The reason for the pursuance towards the goals described above is that in IoT, V2X, and Edge computing, the lossless recovery of information observed by the sensing devices should not necessarily be End-to-End Lossless. In other words, the purpose of IoT network is NOT the full recovery of observations, but to make correct decisions based on the observations made by massive sensing devices which are assumed to be distributed around the target, and hence the corrected information is correlated. By utilizing the source correlation knowledge at the receiver, Ultra Reliable Low Latency Communication (URLLC) is possible, even though packet-wise transmission is lossy.
In the Seminar, also the recent results of his research group are introduced, which covers performance analysis of Lossless/Lossy Multi-source transmission over fading Multiple Access Channels, such as Wyner Ziv systems over fading MAC.
At the final stage, his future view of the research trends, one of which, he thinks, is towards creation of the theoretical framework for Distributed Hypothesis Testing, will be briefly introduced.

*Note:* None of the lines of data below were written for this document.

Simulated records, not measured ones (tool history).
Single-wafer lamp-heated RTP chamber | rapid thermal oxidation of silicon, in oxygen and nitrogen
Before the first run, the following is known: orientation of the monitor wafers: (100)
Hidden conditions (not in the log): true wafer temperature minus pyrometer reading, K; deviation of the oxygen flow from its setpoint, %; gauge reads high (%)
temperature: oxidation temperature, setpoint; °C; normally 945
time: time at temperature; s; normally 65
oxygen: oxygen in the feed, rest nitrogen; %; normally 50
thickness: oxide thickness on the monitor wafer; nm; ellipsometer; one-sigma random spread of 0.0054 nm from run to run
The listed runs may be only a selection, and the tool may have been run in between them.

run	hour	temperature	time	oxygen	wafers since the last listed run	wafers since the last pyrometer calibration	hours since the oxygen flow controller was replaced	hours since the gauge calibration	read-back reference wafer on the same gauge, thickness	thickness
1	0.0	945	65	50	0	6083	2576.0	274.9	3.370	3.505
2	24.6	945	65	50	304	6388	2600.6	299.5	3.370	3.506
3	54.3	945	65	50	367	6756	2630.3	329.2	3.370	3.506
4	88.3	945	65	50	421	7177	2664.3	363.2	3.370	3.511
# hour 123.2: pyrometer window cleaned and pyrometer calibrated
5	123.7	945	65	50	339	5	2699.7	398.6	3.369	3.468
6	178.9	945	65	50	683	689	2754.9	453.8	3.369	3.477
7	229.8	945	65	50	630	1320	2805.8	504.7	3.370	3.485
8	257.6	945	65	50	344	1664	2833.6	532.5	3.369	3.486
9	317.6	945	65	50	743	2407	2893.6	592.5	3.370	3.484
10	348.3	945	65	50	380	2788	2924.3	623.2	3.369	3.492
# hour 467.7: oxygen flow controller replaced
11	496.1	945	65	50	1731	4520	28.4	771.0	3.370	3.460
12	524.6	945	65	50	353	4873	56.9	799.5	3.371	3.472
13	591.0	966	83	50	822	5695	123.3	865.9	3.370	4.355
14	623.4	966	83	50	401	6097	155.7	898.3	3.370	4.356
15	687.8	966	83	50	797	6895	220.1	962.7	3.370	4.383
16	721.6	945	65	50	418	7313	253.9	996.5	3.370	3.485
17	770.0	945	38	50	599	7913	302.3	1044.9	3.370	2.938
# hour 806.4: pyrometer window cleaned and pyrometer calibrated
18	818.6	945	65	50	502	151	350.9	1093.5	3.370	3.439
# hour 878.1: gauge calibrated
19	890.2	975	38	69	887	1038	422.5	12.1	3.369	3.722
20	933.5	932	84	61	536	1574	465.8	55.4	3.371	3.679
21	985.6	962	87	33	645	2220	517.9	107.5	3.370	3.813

TAD MATSUMOTO (S’84, M’98, F’10) received his B.S. and M.S. degrees in electrical engineering, and his Ph.D. degree in electrical engineering, all from Keio University, Yokohama, Japan, in 1978, 1980, and 1991, respectively. He joined Nippon Telegraph and Telephone Corporation (NTT), in 1980, where he was involved in a lot of research and development projects mobile wireless communications systems. In 1992, he transferred to NTT DoCoMo, where he researched on code-division multiple-access techniques for mobile communication systems. In 1994, he transferred to NTT America, where he served as a Senior Technical Advisor of a joint project between NTT and NEXTEL Communications. In 1996, he returned to NTT DoCoMo, where he served as the Head of the Radio Signal Processing Laboratory, until 2001. He researched on adaptive signal processing, multiple-input multiple-output turbo signal detection, interference cancellation, and space-time coding techniques for broadband mobile communications. In 2002, he moved to the University of Oulu, Finland, where he served as a Professor at Centre for Wireless Communications. In 2006, he has served as a Visiting Professor with the Ilmenau University of Technology, Ilmenau, Germany, supported by the German MERCATOR Visiting Professorship Program. Since 2007, he has been serving as a Professor with the Japan Advanced Institute of Science and Technology (JAIST), Japan, while also keeping a cross-appointment position with the University of Oulu. After his retirement from JAIST, he moved to IMT-Atlantic, France, where he is serving as an invited professor. He is also Professor Emeritus of JAIST and University of Oulu.
Prof. Matsumoto is a member of the IEICE. He has led a lot of projects supported by the Academy of Finland, European FP7, and the Japan Society for the Promotion of Science and Japanese private companies. He has been appointed as a Finland Distinguished Professor, from 2008 to 2012, supported by Finnish National Technology Agency (Tekes) and Finnish Academy, under which he preserves the rights to participate in and apply for European and Finnish National Projects. He was a recipient of IEEE VTS Outstanding Service Award, in 2001, Nokia Foundation Visiting Fellow Scholarship Award, in 2002, IEEE Japan Council Award for Distinguished Service to the Society, in 2006, the IEEE Vehicular Technology Society James R. Evans Avant Garde Award, in 2006, Thuringen State Research Award for Advanced Applied Science, in 2006, the 2007 Best Paper Award of the Institute of Electrical, Communication, and Information Engineers of Japan, in 2008, Telecom System Technology Award from the Telecommunications Advancement Foundation, in 2009, IEEE Communication Letters Exemplary Reviewer, in 2011, Nikkei Wireless Japan Award, in 2013, IEEE VTS Recognition for Outstanding Distinguished Lecturer, in 2016, and IEEE TRANSACTIONSON COMMUNICATIONS Exemplary Reviewer, in 2018. He has been serving as an IEEE Vehicular Technology Distinguished Speaker, since 2016.